True, it's ludicrously overblown and Julie Andrews is so miraculously wholesome that watching her is akin to being hosed down with Dettox. But, golly gosh and gee whizz, the film boasts considerably more genuine charm than this new stage version which, having snapped up a Tony Award on Broadway, now tap-dances its invincibly determined way into the West End.

Slickly directed by Michael Mayer, the theatrical adaptation sticks to the same basic plot. At the height of the flapper-era, Kansas-raised Millie Dilmont (Amanda Holden) arrives in New York, resolving to follow Vogue's advice to the "new woman" to marry money in the shape of a loaded boss.

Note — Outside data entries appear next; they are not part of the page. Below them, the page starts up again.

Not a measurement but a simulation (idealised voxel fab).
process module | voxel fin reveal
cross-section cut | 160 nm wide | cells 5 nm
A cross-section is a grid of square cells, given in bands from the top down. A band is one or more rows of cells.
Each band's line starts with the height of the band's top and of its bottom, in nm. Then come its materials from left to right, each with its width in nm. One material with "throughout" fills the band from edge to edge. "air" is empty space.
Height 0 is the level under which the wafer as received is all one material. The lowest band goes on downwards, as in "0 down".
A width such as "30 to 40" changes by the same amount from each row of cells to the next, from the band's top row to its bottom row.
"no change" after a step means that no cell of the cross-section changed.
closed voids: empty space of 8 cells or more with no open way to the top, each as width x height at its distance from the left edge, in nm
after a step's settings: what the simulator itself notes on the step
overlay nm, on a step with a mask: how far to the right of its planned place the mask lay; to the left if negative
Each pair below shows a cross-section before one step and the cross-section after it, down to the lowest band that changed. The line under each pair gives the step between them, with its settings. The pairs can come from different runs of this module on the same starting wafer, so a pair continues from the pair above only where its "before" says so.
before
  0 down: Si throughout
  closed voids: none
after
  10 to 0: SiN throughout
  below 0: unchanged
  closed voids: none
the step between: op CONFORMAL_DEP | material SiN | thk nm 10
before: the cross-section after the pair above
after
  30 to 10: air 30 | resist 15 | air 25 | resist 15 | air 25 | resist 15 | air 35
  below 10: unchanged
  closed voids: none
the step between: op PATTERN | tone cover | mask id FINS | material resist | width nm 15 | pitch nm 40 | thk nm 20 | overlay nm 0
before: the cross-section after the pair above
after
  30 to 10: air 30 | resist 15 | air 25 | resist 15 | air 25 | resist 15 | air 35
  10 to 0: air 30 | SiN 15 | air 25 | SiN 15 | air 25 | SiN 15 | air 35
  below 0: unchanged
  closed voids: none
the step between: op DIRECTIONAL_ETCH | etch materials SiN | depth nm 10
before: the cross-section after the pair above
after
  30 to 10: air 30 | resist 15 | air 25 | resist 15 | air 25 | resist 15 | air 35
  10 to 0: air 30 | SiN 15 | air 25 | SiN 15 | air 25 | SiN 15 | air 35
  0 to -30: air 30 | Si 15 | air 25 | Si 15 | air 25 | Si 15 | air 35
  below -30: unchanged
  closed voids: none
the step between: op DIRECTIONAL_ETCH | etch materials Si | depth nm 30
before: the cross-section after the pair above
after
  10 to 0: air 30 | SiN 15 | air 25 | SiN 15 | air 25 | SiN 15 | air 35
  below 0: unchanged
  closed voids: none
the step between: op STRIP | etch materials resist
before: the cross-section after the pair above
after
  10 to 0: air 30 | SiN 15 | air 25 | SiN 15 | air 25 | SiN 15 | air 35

While making the attempt, she stumbles on a white slave trade racket, run by the sinister Mrs Meers, oriental house-mother of her all-girls' hotel, and finds her heart torn between the corporate stuffed-shirt who employs her as stenographer (a very funny satire of stereotypical square-jawed manliness from Craig Urbani) and Jimmy Smith, the covert millionaire masquerading as a penniless chancer (whose wastrel attractiveness is somewhat under-characterised by Mark McGee).

We all know that the main reason why films are transferred to stage (and vice versa) is to wring more profit from basic property. The procedure is justified if the change of medium gives you fresh new angles on the material and releases latent energies. That happens only fitfully here.

There's a scene wherean office of stenographers evoke feverish typing while tap-dancing under their desk-on-wheels and a speed dictation test is presented through an ever-faster Gilbert and Sullivan patter-song (pity about the duff wording).

The make-over of Mrs Meers into a frustrated Broadway thespian out to revenge herself on young hopefuls is also droll. In the film, thanks to the eccentric genius of Beatrice Lillie, there was no need to equip this exotic villainess with any specific motivation. Unlike here where, looking like a botoxed Widow Twanky, Maureen Lipman snarls her lines in an accent that is Hull pretending to be RP pretending to New York pretending to be Chinese.

It's also rather sweet that one of her Oriental helpers falls in love with Millie's friend Miss Dorothy and that the Hong Kong brothers get to sing a homesick version (with wonderfully silly surtitles) of Al Jolson's "Mammy".

Here's the downside. Even for a spoof of the 1920s, the new songs (music by Jeanine Tesori, with lyrics by Dick Scanlon) are generic to the point of anonymity.

Ms Holden's Millie is comparably bland, so unimpeachable in voice and looks as to seem computer-generated. Theatrical challenges, such as how you present the duet on the ledge of a skyscraper or the tap-dancing needed to make the hotel lift work, have not spurred the creators on to new heights of invention. Instead of inspiration, perspiration.

The beleaguered IDS and Betsy were at the first night, perhaps picking up tips from Mrs Meers about how to eliminate the Tory plotters. Trust him to have missed where the real action is - at Anything Goes on Drury Lane.

There's an authentic, wonderfully witty period musical that is to Thoroughly Modern Millie what an exquisitely mixed Old Fashioned is to a glass of robust plonk.